Marking a decade at its new home, the Shanghai Natural History Museum is going big with two blockbuster exhibitions spotlighting Chinese dinosaurs and early humans.
The dinosaur exhibition is set to open on May 18, International Museum Day, offering visitors a rare look at fossils unearthed from across China, including Henan, Sichuan, and Inner Mongolia. Three massive skeletons have already been installed.
"It's a once-in-a-lifetime gathering of fossils dating back hundreds of millions of years," said Ni Minjing, director of the Shanghai Science and Technology Museum, which oversees the natural history museum.
The dinosaurs skeletons are installed at the museum.
The early humans exhibition, curated in collaboration with Fudan University and other research institutes, is also in preparation and will showcase fossil specimens once central to the museum's collection.
"We want to bring these artifacts to life with immersive storytelling and fresh perspectives," Ni said. "We hope to help visitors dive deep into the origin, development, and future of the Chinese people."

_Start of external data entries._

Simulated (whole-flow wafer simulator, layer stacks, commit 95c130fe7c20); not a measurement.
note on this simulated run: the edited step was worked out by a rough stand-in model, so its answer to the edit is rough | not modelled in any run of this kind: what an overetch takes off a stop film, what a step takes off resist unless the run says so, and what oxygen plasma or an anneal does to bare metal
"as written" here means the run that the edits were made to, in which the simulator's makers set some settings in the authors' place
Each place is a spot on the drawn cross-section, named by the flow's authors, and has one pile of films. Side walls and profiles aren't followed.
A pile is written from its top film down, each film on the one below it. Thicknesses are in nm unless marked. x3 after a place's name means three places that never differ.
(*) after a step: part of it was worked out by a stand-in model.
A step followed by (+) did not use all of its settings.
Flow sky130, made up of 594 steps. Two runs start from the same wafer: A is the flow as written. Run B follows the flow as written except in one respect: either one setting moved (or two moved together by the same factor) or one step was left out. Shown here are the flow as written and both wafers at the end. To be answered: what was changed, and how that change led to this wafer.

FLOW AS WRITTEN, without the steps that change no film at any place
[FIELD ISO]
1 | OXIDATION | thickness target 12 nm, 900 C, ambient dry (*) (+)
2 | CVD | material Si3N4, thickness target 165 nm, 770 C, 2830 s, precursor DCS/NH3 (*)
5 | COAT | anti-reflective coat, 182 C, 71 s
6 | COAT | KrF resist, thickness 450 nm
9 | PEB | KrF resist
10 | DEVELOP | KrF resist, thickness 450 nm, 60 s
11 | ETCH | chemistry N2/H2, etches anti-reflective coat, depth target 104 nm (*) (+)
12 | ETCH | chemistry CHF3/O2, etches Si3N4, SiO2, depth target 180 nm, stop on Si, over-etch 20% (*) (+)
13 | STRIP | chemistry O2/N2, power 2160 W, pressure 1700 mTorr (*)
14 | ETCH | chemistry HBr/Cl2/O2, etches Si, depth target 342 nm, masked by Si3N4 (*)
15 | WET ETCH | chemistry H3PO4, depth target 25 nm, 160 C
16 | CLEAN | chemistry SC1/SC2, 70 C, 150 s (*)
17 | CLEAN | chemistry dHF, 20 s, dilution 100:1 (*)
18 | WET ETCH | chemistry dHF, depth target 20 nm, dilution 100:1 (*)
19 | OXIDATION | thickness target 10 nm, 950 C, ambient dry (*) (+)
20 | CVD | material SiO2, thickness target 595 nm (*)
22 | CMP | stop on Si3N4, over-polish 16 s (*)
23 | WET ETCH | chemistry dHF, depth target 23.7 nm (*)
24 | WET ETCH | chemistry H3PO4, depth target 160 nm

Beyond the anniversary exhibitions, the museum has broader ambitions. It plans to expand its collection to more than half a million items within the next five years.
This year, it plans to roll out more than 100 "one-square-meter museums" – compact, curated displays in schools, neighborhoods, and commercial centers across the city – to make science more accessible.
The museum has welcomed more than 19.42 million visitors over ten years.
Now one of Shanghai's most visited cultural sites, the museum traces its roots to two 19th-century institutions: the Zikawei Museum, founded by French Jesuit Pierre Heude in 1868, and the Shanghai Museum of the Royal Asiatic Society, established by British scholars in 1874. The Shanghai Natural History Museum itself was formally established in 1956, drawing from both collections.
In 2015, it relocated from its longtime home on Yan'an Road E. to a striking new facility in Jing'an Sculpture Park. Today, the museum houses more than 290,000 specimens, with over 11,000 on public display – nearly 1,000 of them rare species from all seven continents.
Since the move, it has welcomed more than 19.42 million visitors, cementing its status as a cornerstone of Shanghai's scientific and cultural landscape.